DNS, ELBs, ANAMEs, and TTLs, Oh My!
We had an issue this morning with Dead Man’s Snitch. We have Pingdom monitoring for basic uptime (among other tools) and it started reporting intermittent downtime from certain regions of the world, which we couldn’t reproduce. Mistake #1 We assumed this was a network connectivity error, or something on Pingdom’s side, as everything looked good from our end.
We got one report from a user (thanks Mike!) that simply asked:
Why does deadmanssnitch.com redirect to here.com right now?
Our first stop whenever there’s a DNS issue is to look at OpenDNS’s fantastic Cache Check tool to see what records are being reported around the world.
Although it is correct in this picture, when we first checked it listed completely different IP addresses in a handful of places around the world. Uh oh, that’s not good! At the bottom of that page, there’s a button to “Refresh the Cache”. This is fantastic when you have a DNS problem, so we immediately clicked it to get them all reporting the same IPs.
Now we have to figure out how it got that way.
At that point, we jumped back into Pingdom and looked deeper into the errors.
Because we use the “naked domain” deadmanssnitch.com (which I typically would recommend against, but that’s another post) we have to do some magic to get to the Elastic Load Balancers (ELBs) that actually power the application. For that, we use an ANAME record at DNS Made Easy. This allows us to point
elb035092-1670947580.us-east-1.elb.amazonaws.com, which points to 3 IP addresses.
Using an ANAME is a bit of a hack to get around the fact that Heroku and ELB don’t have static IPs we can point to. It effectively goes up the DNS chain to find out what IPs are in-use, and then reports them when someone does a DNS lookup for
deadmanssnitch.com. With a CNAME you can set the Time to Live (TTL) to be nice and long. Mistake #2 we set a long TTL for our ANAME.
Sometime last night, the IP addresses changed for our ELBs to a new set of three. This is common, and not usually a problem. However, because our ANAME was caching the IPs for too long, it wasn’t seeing the change right away.
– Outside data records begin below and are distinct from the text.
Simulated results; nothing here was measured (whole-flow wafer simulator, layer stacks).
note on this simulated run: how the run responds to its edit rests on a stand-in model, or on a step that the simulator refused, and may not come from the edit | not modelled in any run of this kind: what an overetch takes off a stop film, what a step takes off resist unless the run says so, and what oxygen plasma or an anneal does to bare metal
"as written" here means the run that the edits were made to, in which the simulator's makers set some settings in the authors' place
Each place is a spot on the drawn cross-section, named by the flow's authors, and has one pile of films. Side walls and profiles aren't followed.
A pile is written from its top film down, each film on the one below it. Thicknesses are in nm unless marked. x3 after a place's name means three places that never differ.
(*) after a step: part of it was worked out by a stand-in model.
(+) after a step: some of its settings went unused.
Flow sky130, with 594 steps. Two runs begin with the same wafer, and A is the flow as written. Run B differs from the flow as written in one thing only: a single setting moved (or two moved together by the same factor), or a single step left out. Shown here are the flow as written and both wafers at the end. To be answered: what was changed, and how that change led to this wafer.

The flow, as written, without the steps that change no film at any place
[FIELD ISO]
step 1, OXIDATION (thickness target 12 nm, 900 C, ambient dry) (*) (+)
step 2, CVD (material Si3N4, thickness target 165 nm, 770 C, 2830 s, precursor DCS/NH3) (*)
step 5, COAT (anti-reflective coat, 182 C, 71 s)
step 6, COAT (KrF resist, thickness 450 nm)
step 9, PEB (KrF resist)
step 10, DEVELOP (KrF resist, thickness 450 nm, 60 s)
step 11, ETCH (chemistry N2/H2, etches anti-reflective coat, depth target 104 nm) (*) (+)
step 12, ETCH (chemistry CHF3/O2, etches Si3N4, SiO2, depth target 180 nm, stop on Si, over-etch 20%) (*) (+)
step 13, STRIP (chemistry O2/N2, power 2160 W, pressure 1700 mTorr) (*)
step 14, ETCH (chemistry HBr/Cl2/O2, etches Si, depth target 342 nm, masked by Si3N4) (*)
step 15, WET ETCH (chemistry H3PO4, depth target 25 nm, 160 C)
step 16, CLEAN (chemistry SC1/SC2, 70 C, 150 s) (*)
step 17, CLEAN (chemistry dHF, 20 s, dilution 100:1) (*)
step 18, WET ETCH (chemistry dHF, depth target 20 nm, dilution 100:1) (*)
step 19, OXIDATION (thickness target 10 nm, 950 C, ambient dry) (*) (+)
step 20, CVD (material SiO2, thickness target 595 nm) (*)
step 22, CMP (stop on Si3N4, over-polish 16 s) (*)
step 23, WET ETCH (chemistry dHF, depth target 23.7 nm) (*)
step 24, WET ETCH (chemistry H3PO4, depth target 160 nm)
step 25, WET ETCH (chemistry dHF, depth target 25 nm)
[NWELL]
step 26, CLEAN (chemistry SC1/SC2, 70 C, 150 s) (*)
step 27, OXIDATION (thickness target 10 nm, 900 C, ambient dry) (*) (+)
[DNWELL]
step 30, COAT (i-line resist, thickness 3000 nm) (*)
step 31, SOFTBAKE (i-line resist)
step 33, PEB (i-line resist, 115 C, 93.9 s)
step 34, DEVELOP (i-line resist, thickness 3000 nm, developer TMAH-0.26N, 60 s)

Our solution was to change the TTL for our ANAME to under 1 hour. Amazon’s Elastic IPs (which ELB uses) will fortunately route traffic to the correct server for at least 1 hour after a change. Our TTL was originally much longer than that, now it is 30 minutes.
The moral of the story? Don’t make assumptions with TTLs, and always read error messages. You may be surprised at what’s actually happening!